ANITRA HALLISY v. PAUL HALLISY
CASE NO. 2022-G-0048
IN THE COURT OF APPEALS OF OHIO ELEVENTH APPELLATE DISTRICT GEAUGA COUNTY
August 21, 2023
[Cite as Hallisy v. Hallisy, 2023-Ohio-2923.]
MATT LYNCH, J.
Civil Appeal from the Court of Common Pleas, Trial Court No. 2022 DV 000307. Judgment: Affirmed.
Decided: August 21, 2023
Judgment: Affirmed
Kelley R. Tauring, Nicole A. Cruz and Joseph G. Stafford, Stafford Law Co., L.P.A., North Point Tower, 1001 Lakeside Avenue, Suite 1300, Cleveland, OH 44114 (For Petitioner-Appellant).
Deanna L. DiPetta, Meyers, Roman, Friedberg & Lewis, 28601 Chagrin Boulevard, Suite 600, Cleveland, OH 44122 (For Respondent-Appellee).
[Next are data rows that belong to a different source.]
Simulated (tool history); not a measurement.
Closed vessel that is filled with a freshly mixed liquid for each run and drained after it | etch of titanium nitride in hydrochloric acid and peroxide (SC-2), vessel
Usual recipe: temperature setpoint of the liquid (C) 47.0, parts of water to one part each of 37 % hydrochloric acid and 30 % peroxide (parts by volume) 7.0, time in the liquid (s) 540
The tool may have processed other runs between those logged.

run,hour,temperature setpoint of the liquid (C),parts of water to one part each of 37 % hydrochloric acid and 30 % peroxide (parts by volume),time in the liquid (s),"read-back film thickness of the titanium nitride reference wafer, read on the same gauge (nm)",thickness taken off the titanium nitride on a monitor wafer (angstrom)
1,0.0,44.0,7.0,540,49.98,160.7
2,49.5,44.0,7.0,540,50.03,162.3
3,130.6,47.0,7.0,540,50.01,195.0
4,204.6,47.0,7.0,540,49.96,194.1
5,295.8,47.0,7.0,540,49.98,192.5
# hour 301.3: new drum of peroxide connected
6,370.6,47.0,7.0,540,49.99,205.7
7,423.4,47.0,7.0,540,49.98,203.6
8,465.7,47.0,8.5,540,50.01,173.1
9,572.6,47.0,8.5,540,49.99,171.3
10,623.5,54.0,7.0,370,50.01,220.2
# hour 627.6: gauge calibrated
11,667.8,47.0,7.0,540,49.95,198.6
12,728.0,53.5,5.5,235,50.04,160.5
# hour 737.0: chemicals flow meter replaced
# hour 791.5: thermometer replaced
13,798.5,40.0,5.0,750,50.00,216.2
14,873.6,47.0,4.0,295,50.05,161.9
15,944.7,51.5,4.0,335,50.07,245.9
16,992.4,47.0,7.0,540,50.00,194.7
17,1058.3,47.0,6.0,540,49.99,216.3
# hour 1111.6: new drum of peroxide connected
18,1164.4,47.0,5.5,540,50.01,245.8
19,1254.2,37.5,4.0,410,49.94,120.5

Gary S. Okin, Dworken & Bernstein Co., LPA, 60 South Park Place, Painesville, OH 44077 (Guardian Ad Litem).
MATT LYNCH, J.
{¶1} Petitioner-appellant, Anitra Hallisy, appeals the judgment of the Geauga County Court of Common Pleas, denying her Petition for a Domestic Violence Protection Order against respondent-appellee, Paul Hallisy. For the reasons that follow, we affirm the decision of the lower court.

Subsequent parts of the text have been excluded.